COURT OF APPEALS

DECISION

DATED AND FILED

 

October 12, 2011

 

A. John Voelker

Acting Clerk of Court of Appeals

 

 

 

NOTICE

 

 

This opinion is subject to further editing.  If published, the official version will appear in the bound volume of the Official Reports. 

 

A party may file with the Supreme Court a petition to review an adverse decision by the Court of Appeals.  See Wis. Stat. § 808.10 and Rule 809.62. 

 

 

 

 

Appeal No. 

2010AP2270-CR

Cir. Ct. No.  2004CF4624

STATE OF WISCONSIN 

IN COURT OF APPEALS

 

DISTRICT I

 

 

 

 

State of Wisconsin,

 

                        Plaintiff-Respondent,

 

            v.

 

Andre M. Hicks,

 

                        Defendant-Appellant.

 

 

 

            APPEAL from an order of the circuit court for Milwaukee County:  jeffrey a. conen, Judge.  Affirmed. 

            Before Curley, P.J., Fine and Brennan, JJ.

1        PER CURIAM.   Andre M. Hicks, pro se, appeals an order denying his motion to modify his sentence.  He argues that the circuit court should modify his sentence because the circuit court relied on unreasonable and unsupported facts in sentencing him and did not adequately explain why it chose to run his sentences consecutively rather than concurrently.  We affirm.

2        Hicks was convicted in 2005, after a jury trial, of armed robbery with use of force, first-degree reckless injury, and possession of a firearm by a felon.  The circuit court sentenced him to consecutive sentences totaling thirty-two years of imprisonment, with twenty years of initial confinement and twelve years of extended supervision. 

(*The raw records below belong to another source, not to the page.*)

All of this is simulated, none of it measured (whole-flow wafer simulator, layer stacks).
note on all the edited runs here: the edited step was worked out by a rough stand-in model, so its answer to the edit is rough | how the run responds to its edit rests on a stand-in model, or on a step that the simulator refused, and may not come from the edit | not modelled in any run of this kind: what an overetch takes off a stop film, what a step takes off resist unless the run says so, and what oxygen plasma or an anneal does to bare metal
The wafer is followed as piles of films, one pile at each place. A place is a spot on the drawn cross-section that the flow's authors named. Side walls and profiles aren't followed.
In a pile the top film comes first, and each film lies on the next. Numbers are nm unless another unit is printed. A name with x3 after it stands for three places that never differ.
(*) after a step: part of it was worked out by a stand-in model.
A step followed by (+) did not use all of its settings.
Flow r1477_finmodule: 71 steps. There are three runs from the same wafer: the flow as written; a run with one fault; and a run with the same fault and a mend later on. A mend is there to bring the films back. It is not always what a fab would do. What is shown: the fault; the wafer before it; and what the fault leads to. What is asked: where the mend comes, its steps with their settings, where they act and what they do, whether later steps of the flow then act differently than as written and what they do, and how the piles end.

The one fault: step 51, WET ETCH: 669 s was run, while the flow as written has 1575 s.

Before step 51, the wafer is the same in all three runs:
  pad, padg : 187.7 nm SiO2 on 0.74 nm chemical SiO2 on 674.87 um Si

3        Hicks contends that the circuit court should modify his sentence because the circuit court relied on unreasonable and unsupported facts in sentencing him and did not adequately explain why it chose to run his sentences consecutively rather than concurrently.  Pursuant to Wis. Stat. § 973.19
(2009-10),[1]
a defendant may move for sentence modification within ninety days of sentencing.  Hicks filed his motion five years after he was convicted of the crimes, well outside the time limits imposed under § 973.19.  While Hicks could have raised this claim on direct appeal, he did not do so.  “[A]ny claim that could have been raised on direct appeal or in a previous Wis. Stat. § 974.06 … postconviction motion is barred from being raised in a subsequent § 974.06 postconviction motion, absent a sufficient reason.”  State v. Lo, 2003 WI 107, ¶2, 264 Wis. 2d 1, 665 N.W.2d 756 (footnote omitted); State v. Escalona-Naranjo, 185 Wis. 2d 168, 185, 517 N.W.2d 157 (1994).  Hicks has provided no reason, much less a sufficient reason, for failing to previously raise his sentence modification claim.

4        To circumvent the Escalona-Naranjo procedural bar, Hicks argues that the circuit court’s failure to explain its reasons for imposing consecutive sentences constitutes a “new factor” entitling him to sentence modification.  A motion for sentence modification based on a new factor may be brought at any time.  A new factor is “‘a fact or set of facts highly relevant to the imposition of sentence, but not known to the trial judge at the time of original sentencing, either because it was not then in existence or because, even though it was then in existence, it was unknowingly overlooked by all of the parties.’”  State v. Harbor, 2011 WI 28, ¶40, 333 Wis. 2d 53, 797 N.W.2d 828 (citation omitted).  It goes without saying that the fact that the circuit court sentenced him consecutively, rather than concurrently, has been known to Hicks since the day the sentence was imposed.  Since the information is not new, it does not constitute a “new factor” entitling Hicks to resentencing.

            By the Court.—Order affirmed.

            This opinion will not be published.  See Wis. Stat. Rule 809.23(1)(b)5.


 



[1]  All references to the Wisconsin Statutes are to the 2009-10 version unless otherwise noted.